For one of my classes, I have an assignment later in the semester where I have to write a poem about code-switching. For those who are unfamiliar with the term, code-switching is defined by the Oxford Dictionary (n.d.) as the act of switching between two or more languages. However, this term also has cultural significance in communities where certain behavior needs to be altered outside of that community. In cases like this, code-switching has adopted an idea about switching back and forth between different identities. For this poem, I put a spin on it and shared about code-switching from the perspective of someone with a disability:
Code-switching with autism
Is less about language inequality
And more about what I do and don’t say
Because there isn’t a place to say it
Most people expect
That if they say how are you
That I will reply, “Good,”
And then ask them, they will say good, and we will move on
I don’t get it
Half the time, I am not good
I am either lively, full of information and excitement
That I want to share desperately
The other half, I am also not good
I am sad, angry, hurt, or full of despair
I know I will need to fake it for others
But I can barely get through the interaction
Don’t even get me started on larger engagements
Like group settings, dinners, classes, and more
Code-switching is then trying to read the room
To anticipate what I should and shouldn’t say
I also code-switch with topics.
For I have learned I am not supposed to change those.

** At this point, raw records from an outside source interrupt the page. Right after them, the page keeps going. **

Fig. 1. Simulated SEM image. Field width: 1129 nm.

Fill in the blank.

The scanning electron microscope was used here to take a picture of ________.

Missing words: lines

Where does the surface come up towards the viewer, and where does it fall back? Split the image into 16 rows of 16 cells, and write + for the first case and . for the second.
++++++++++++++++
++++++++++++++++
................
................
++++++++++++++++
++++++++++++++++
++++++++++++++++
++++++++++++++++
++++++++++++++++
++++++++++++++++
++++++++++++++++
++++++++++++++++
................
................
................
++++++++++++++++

I am frequently filing through folders of subjects
To avoid topic domination
While I have learned what to say and how to say it
These skills came at the expense of being told not to say what I wanted to say
The battle between giving my autism space and following neurotypical expectations
And if I am silent for very long, it means I have given up
Chronic pain also has code-switching.
Because different disabilities have their own culture
For me, code-switching is showing up
Not because I can, but because I must
Whether it be for work, school, friends, or family
The threat of losing money, points, friends, or respect
Means my code-switching is suffering through pain and miming interactions
Instead of taking care of myself and my health
I have to fight for days off
It’s expected that I can work through it
If I don’t want to be labeled as a problem
It feels like I have to do it
I technically have services.
But just like coordinating scheduling with an interpreter
I have to hope all the pieces will be there
And pray to a god I don’t believe in that my advocacy is enough
When I find a community of other disabled people
It suddenly becomes easier to let life happen
The internal code-switching becomes less exhausting
But it never completely goes away
I suddenly have a place to infodump
Which means giving a lot of information about one narrow topic
Or cancel if I need to
Without getting the labels, I risk with nondisabled people
Codeswitching, for me, is less about words or what I wear
Which I greatly acknowledge is a privilege
But it is about what I say and how I show up
Because I want to fit in and succeed, and that’s how I’ve been told to care
I think about how there is an expectation on myself and other disabled people to be able to power through and make it work. Sometimes, I find this burden to be unfair. This week, for example, I felt unwell from some supplements and took longer to rest. I got lucky that I did a large part of my work for the week early so that I could rest stress-free. However, the privilege of taking breaks and having flexible due dates is not inherent in the school system. I have to meet twice a year with a disability services counselor to beg professors to allow me to have two late assignments and two excused absences. Professors can counter and fight these requests if they so choose. Oftentimes, I get these accommodations, but I have to work hard to orchestrate them and maintain constant communication when I use them. My hope is that disabled people will have to work less hard to prove that we are disabled enough when we don't feel well and have systems in place that inherently support us instead of fighting to support us. Disability is not inherent in the school and work systems but rather on the sidelines as something to consider and accommodate.
Thank you for reading about code-switching in the disabled community. If you have any questions or comments, please comment on the blog, reach out at @Anniekrollblog on Instagram or Facebook, or email me at Anniekrollblog@gmail.com. I hope to see you next week!
What a wonderful post! I think I know the assignment! (and the assignee ;-) ). Everyone code-switches. You are correct, code-switching goes beyond language but also includes the degrees to which many of us may feel comfortable in certain settings, which has implications for how we exist in the world. Also, I think the fact that you are rasing awarenes of what it is like to have (in)visible disabiilties is really important. You dscribe the stress of keeping up a façade for the benefit of others most poingantly. I can relate. Well done, Annie. Thank you.
You are the bravest, most insightful person I know. I can only imagine the stress you must have navigating a system that is not made for you. The only thing I can think of to say is that my heart is with you and I love your sprit and that you never get so down that you cannot pick yourself up again. Bravo dear girl.